UNLV established the Kerestesi Center for Insurance and Risk Management within the Lee Business school, thanks to a $5 million gift from Nevada Surplus Lines foundation. During their regular quarterly meeting, the Nevada System of Higher Education (NSHE) approved the creation of the center.
The program aims to increase the demand of professionals, with a large emphasis on new college graduates seeking flexible work dynamics and balance with career entry. According to the U.S. Chamber of Commerce and U.S. Bureau of Labor Statistics, the current insurance workforce is set to retire within the next 15 years. The need for young, qualified insurance professionals has never been higher.
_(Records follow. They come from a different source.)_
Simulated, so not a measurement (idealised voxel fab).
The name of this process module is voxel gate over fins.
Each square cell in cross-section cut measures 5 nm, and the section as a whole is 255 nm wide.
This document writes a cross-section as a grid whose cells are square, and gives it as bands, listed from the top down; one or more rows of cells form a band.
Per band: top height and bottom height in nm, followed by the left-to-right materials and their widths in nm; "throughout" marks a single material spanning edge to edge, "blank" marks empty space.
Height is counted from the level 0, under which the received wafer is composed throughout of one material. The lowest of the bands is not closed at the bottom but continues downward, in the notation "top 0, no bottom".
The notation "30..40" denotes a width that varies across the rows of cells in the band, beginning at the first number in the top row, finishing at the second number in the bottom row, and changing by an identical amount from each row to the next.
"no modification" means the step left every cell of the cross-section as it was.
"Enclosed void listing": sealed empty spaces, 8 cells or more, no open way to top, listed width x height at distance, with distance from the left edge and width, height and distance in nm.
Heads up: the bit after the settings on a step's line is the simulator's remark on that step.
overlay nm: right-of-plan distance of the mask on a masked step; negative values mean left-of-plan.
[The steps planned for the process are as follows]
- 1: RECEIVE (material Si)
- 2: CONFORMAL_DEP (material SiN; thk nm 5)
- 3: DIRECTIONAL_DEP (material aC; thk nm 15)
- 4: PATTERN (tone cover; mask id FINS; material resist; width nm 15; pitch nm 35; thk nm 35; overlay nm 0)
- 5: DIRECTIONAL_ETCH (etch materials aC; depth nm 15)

At the center of the program is affiliate professor Chris Utterback, who holds more than 40 years of experience within the insurance industry and helped establish the risk management and insurance minor at the Lee Business School.
“We need to do this. This has to be done. The students, UNLV and the industry are a triangle that everyone needs because they’re great careers and we need to broaden this program,” Utterback said.
A major aspect of the new program is the ability for students within the program to form industry partnerships and conduct various levels of research. The center will include collaborations with leading insurance firms and offer hands-on internships designed to connect the classroom to the real world.
“I teach a class on Wednesday night, where the vast majority of the grade is around the eight -team research project. In fact, it’s a competition around risk management, which is a fairly new concept, but the old risk management was around what we call pure risk. They [teams] get to pick a publicly traded company,” Utterback clarified.
“They dive in and they have to research, with each project having credibility within their findings and presenting them. I have risk managers from the Strip, who are all VPs of risk management, they’re the judges. But there can be other opportunities as we expand the program.”
With a large emphasis placed on connecting students to the outside world, Utterback emphasized the need to incorporate professional application to students as a way for them to familiarize themselves with the work dynamic. Integration of industry leaders give students an extra degree of understanding regarding insurance knowledge application and use.
“We’ve already put two 300-level classes in the cooler,” Utterback continued. “We’re not going to do them anymore because we’re going to place them in classes where if a student gets a ‘B’ or better, they get a waiver for professional designations.”
“We can structure our curriculum to limit the size because we want our instructors to really get to know the students. They can help them and do that kind of stuff. It’s a tough curriculum, but hopefully, it’s a good first step.”
The new center prides itself on allowing students to apply themselves in the classroom and translate those skills into practical applications within the insurance industry. Utterback described his vision for the new program going forward: “Make students aware and take advantage of unbelievable employment opportunities. I think that’s the biggest one!”